Beginning in the 1870s, ranchers in California began to feel crowded and moved eastward over the Sierra Nevada Mountains into northern Nevada and other regions in the intermountain West. Large ranching empires and small family producers developed. The tradition of the vaquero continued. The vaqueros were now called, “cowboys” or “buckaroos.” The early Mexican techniques for handling cattle remained – and do to this day. On Nevada ranches, buckaroos still carry long ropes, ride slick-fork saddles, and use silver-mounted spade bits and spurs.
Informal contests arose between cowboys seeking to test their cattle and horse-handling skills competition against one another, and thus, from the necessary tasks of the working cowboy, the sport of rodeo developed.
These cowboys found work on ranches in Nevada and elsewhere. Ranches were thousands of acres in size with thousands of cattle, horses, and sheep requiring care and management. The same practices were used as in past generations. Ranches became multigenerational family owned outfits. Heritage, traditions and continued perseverance of past cultures tied to the land continued with a fierce tenacity.
A unique opportunity has become available in northeastern Elko, Nevada where ranching traditions have been firmly in place since the town’s beginning in 1868.

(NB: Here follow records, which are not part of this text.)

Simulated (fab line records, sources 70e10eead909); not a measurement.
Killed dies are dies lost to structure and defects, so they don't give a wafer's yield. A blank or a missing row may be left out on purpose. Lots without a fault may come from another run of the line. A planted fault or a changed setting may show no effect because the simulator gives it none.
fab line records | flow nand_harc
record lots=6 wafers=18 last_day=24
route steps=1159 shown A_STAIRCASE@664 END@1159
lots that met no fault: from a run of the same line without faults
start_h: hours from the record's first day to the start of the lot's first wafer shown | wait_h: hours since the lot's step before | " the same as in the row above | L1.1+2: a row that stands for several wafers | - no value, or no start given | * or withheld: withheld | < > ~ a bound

In 1894, a young saddle maker and his wife, G.S. and Sauternina Garcia arrived in Elko, Nevada from Santa Margarita, California. Elko was a town on the Central Pacific Railroad. The area was a business and social center for area with ranchers and mining boom towns. His high quality work quickly became sought after by cowboys throughout northern Nevada. By 1897, he produced a mail order catalogue. This proved highly popular as orders poured in from many other areas of the United States. Additional workers were hired as leather crafters and silver craftsmen (and woman). In 1904, G.S. decided to enter a saddle at the St. Louis World’s Fair. As he brought his goods in for display and sale, some leather craftsmen saw the high quality of his work and quietly packed their goods and went home. Garcia’s saddle, decorated with precious gems and intricate silverwork, won a gold medal. The next year in 1905, the same saddle won another gold medal on the west coast in Portland, Oregon. The G.S. Garcia Saddle shop to high soared to high regard acclaim in the ranching world. Garcia goods were highly prized items. Cowboys were willing to pay two years wages and to wait their turn on a two year waiting list to purchase and own one of Garcia’s saddles. A two story wooden frame building with brick pressed tin siding was built at 520 Commercial Street in Elko. A sales shop was on the ground floor and leather and silver crafters worked upstairs, producing high quality products ranging from wallets to buckaroo bedrolls and tents chaps to the world famous saddles. The shop became a community center in downtown Elko at 542 Commercial Street. Ranchers, miners and local businessmen gathered there, conducting business and visiting in the center of town. Two Garcia sons, Les and Henry, joined the family business. A 2,000 seat rodeo grounds on the southern end of town was built in 1912. Well known rodeo performers from throughout the west came to Garcia’s Rodeo. Business thrived.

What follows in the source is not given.